In January this year, we dug a pond. You can see the lovely thing below.


 The idea was to make our backyard more enticing to wildlife. A pond is the way to go, apparently, if you're interested in doing that.
     We laboured over our hole in the ground for many a day. It was cold. It was muddy. It was unattractive.


Just to make it even more unattractive, we added a black plastic liner. I can't remember if this was the original which sprang a leak after a couple of weeks, or the later one which is still bravely holding water. We weighted the liner down with pots and bricks, to prevent it thrashing about in the frequent gales. In the picture above, it's frozen solid.


Here it is a little further along, still looking unlovely. We've covered some of the liner with earth, and added some plants at the further end. They came from my old pond in a pot (which also sprang a leak and will probably have a tree planted in it at some point.) The pond here is brimming full from the winter downpours. At the moment, it is brimming full from the summer downpours. A couple of weeks ago, the sunshine was so liquid, we had to bale the pond out for fear of flooding.


This picture was taken earlier this week. Those tall, pointed leaves in front of the blue periwinkle are yellow flags donated by Karen Bush aka Madwippit. They are excelling at the tall pointy green leaf bit, but have so far declined to flower. But the wild strawberries Karen gave me are flowering and fruiting. You can just see one of their white flowers above the potted rosemary in the foreground.

Here's one where you can actually see the water.


We were promised that if we did the work and made a pond, we would see more wild-life and the promise has been kept. I have seen more birds in the garden this year than in the past sixteen years I've lived here. Previously, they just flew over, even when I hung feeders out.
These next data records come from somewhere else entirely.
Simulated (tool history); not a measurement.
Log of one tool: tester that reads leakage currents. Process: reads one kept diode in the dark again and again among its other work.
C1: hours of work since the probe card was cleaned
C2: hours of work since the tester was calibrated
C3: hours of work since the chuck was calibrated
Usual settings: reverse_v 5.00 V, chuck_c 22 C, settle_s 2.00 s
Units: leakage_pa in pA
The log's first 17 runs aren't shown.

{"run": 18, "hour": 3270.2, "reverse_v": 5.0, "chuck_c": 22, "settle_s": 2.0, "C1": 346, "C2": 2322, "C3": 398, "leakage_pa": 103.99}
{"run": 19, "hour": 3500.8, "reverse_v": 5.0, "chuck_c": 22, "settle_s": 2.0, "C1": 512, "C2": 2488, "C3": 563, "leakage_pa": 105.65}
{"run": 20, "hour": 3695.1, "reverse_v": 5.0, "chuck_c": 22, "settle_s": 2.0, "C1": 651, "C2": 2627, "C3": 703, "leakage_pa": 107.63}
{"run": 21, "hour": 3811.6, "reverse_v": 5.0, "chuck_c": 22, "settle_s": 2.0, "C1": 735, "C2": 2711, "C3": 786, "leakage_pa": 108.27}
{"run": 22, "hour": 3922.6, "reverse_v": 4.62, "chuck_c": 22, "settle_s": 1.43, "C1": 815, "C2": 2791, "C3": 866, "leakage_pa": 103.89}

There is always a wood pigeon. Whatever kind of food is put out, Woodie is in there first. Here he is yearning after the niger seed which isn't intended for him. But we also have a little family of dunnocks, a wren, a robin, blackbirds, bluetits, great tits, starlings and house-sparrows.

A newcomer was spotted the other day: buff-coloured with marked white wing stripes and a darker head. It's suspected of being a chaffinch, but as yet, this is unconfirmed.

I've become very fond of the sparrows. They love the pond. They come down in a swirl, like falling leaves, and land around its edges, where they drink and bathe.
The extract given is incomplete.